I washed down the last fries with a beer. I had never been drinking beer. Tried it, yes, but never liked it. Too bitter, too strong. Now it suddenly tasted of golden sun, freedom and happiness, very much like a beer ad would suggest. It was not too strong either, just pleasantly cold and refreshing and the taste was a new one to add to my life, a new life in fact. My journey had only begun a few weeks ago but it had already dawned on me that this was the trip of a lifetime. Because no matter how many more trips there were going to be, this one was the first trip on my own. There is no trip like the first.
The best trips in life are the ones that happen after a break up.
About three weeks ago I had boarded the plane in Frankfurt in tears, leaving behind my then-boyfriend and family. I was sorry. I had to do it anyway. There was too much mental baggage to be dropped as the plane overflew the Indian Ocean. And so it dropped and was scattered across the Australian continent over the course of about six months. This is as long as it took me until the demons of the past stopped haunting me. The best trips in life are the ones that happen after a break up. And this was me breaking with school times, the small town blues and narrow minds. And there it was: The whole wide world at my feet. Scared at first, I soon realized it was filled with laughter, good people, spectacular sceneries and wilderness beyond my imagination. Its streams could be drunk from, its waters could be swum in, its fish be caught for dinner and its beaches were endless strips of freedom. This was the end of the world, the end of those annoying teenage years and very much the beginning of life.
As I sipped from my beer in that outdoor patio somewhere in Darwin, Jim finished a song on the guitar. I sat down my bottle to applaud. With a big grin he grabbed his beer bottle and came over to sit with me. The Canadian has been traveling Australia for months already and was trying to figure out how to make that permanent. “Marry an Australian”, I suggested. He laughed. “And you? Where are you to next?” Good question. I had flown into Darwin from Sydney for no particular reason other than that I wanted to start the trip around Australia from somewhere ‘less obvious’ than Sydney.

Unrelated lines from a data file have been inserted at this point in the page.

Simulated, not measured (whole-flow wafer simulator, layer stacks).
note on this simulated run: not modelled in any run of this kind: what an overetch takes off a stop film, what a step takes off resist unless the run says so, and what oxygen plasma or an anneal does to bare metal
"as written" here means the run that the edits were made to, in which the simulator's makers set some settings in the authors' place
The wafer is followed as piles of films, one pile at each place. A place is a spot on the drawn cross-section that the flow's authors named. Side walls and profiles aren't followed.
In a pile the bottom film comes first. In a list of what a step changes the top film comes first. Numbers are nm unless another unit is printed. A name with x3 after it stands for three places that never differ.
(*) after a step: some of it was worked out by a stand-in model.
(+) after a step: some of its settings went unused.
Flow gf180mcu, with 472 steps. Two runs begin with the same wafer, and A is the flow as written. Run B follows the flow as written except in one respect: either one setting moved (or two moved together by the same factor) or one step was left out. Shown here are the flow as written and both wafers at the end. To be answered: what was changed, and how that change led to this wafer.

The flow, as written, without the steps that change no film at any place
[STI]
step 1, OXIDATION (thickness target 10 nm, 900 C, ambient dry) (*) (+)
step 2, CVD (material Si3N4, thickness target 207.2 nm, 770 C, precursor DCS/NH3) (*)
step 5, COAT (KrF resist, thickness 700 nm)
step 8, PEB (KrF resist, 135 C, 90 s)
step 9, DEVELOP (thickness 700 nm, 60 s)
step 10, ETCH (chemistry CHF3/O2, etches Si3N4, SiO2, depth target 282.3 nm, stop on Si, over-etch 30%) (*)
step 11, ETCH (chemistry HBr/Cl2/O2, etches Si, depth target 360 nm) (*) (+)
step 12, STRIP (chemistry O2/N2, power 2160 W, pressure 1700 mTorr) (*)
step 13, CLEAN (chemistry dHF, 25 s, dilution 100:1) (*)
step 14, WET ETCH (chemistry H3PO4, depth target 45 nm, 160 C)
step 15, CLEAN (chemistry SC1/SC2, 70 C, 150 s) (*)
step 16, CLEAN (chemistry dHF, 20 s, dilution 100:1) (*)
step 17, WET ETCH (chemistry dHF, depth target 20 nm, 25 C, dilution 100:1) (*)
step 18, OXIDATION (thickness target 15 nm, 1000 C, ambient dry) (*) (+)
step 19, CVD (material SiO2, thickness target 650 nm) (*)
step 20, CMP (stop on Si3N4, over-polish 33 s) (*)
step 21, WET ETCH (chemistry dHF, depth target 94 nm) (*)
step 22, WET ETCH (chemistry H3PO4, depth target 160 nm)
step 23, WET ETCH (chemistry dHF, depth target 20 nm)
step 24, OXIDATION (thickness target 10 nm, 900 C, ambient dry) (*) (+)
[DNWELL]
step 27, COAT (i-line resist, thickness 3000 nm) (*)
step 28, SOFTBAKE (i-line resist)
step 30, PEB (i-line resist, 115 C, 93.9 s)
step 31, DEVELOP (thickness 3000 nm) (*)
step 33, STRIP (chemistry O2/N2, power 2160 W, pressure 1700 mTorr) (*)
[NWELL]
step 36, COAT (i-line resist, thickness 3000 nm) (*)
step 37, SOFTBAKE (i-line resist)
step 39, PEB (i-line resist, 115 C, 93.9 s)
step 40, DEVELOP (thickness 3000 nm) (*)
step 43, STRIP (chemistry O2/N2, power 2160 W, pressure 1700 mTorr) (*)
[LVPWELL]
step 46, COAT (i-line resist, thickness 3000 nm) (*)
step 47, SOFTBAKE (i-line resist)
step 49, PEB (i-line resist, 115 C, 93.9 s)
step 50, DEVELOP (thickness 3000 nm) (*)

“If west is less crowded I’ll go west”
I had had no plans and ahead of me was, as it seemed then, this huge chunk of time to fill: a one-year-visa and return ticket booked for ten months later. It was thrilling, to say the least. So I asked Jim for a recommendation. At first he sounded like a guide book listing the surf spots of Queensland. There would be a lot of parties, a lot of backpackers, a lot of crazy stuff. “Ah”, I made. He showed his big grin again, framed by perfect surfer’s style blonde curls. “But”, he concluded, “you seem to be more of a west coast girl.” Whatever this meant, it sounded great. “If west is less crowded I’ll go west”, I said.
In 2006/07 I spent eight months in Australia. I never made it to Queensland, never to the Great Barrier Reef, to the Gold Coast or to the Whitsundays. I had the best time road tripping from Broome to Perth and camping out on the beaches of the west coast. I learned that following your instinct is better than following a guidebook.
Half way through I phoned my mother to tell her that I might be doing this for the rest of my life.
Whenever I felt like it and cash got scarce, I’d pick up a job. I worked on a cattle ranch in the north, as a waitress in Perth and even cleaned people’s houses. I liked that I got an insight into how Australians lived, how they decorated their homes and what was in their fridge, their book shelves and on their desks (yes, I was a bit nosy but careful they wouldn’t notice). My English turned from poor to decent, my skin tone went from pale to bronze and my confidence grew from almost non-existent.
Half way through I phoned my mother to tell her that I might be doing this for the rest of my life. I think I might have scared her. But I kept my promise – more or less. I returned home anyway. Just to travel and live abroad at every opportunity.
Right now it’s been five years away from home with plans to only venture further. I am still somewhere west, west of the Atlantic ocean in Colombia for the time being. And I cannot wait to hit the continent’s west coast all the way down to Patagonia. Because that’s what a west coast girl would do.